MPI: parallel computing 1/2
Introduction
The Message Passing Interface (MPI) is a C
and Fortran
library, built for running multiple processes in a distributed-memory fashion (using communication). It is flexible enough to also work with shared memory, if needed.
It offers lots of different functions, but you can already get programs working with only a minimal subset of about 6 commands.

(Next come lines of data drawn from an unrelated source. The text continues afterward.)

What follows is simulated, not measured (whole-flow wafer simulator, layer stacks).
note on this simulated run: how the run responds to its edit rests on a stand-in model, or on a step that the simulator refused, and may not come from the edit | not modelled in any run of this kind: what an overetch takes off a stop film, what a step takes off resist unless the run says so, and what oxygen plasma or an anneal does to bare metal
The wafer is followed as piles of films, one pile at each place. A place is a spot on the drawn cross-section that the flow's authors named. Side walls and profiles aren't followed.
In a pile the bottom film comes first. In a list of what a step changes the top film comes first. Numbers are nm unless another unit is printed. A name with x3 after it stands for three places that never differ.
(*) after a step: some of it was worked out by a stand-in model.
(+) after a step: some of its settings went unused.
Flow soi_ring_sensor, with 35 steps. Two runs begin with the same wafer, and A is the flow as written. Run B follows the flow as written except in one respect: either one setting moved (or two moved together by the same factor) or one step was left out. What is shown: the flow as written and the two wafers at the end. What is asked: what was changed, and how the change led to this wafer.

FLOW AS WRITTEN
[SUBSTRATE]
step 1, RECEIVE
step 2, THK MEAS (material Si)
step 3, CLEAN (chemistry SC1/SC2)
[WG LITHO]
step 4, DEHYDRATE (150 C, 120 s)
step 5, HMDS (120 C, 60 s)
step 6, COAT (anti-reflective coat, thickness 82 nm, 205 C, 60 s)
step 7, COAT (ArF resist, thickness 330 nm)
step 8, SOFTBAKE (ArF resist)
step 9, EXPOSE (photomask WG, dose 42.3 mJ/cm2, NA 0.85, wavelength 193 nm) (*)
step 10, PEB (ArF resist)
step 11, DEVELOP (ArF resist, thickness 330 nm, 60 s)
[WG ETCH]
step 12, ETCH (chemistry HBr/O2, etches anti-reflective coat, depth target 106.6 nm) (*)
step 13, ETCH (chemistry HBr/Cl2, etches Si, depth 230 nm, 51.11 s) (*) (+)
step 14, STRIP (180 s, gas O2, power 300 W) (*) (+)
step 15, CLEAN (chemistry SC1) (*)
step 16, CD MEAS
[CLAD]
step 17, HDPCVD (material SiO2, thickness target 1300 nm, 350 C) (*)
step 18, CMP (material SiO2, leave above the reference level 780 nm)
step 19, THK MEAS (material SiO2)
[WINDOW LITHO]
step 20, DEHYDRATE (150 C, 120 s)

Structure of a MPI program
The following structure applies to all programs:
- include the MPI header file
- declare variables
- MPI_Init(&argc, &argv);
- compute, communicate, etc.
- MPI_Finalize();
Putting everything together, we get the following structure:
// include the MPI header file
#include <mpi.h>
#include <stdio.h>
int main(int argc, char** argv){
// declare variables
int my_rank, n_processes;
// init the MPI environment
MPI_Init(&argc, &argv);
// compute, communicate, etc.
// close the MPI environment
MPI_Finalize();
return 0;
}
Program execution
Running the program first requires building it via
mpicc program.c -o program.out
After that, running is as easy as just calling
mpirun -n 2 ./program.out
where -n
specifies the number of processes.
MPI constants and handles
MPI Constants are usually integers and always capitalized (MPI_COMM_WORLD
, MPI_INT
, MPI_SUCCESS
, etc.).
The constants MPI_COMM_WORLD
and MPI_SUCCESS
are also “handles”. A handle refers to internal MPI datastructes, i.e.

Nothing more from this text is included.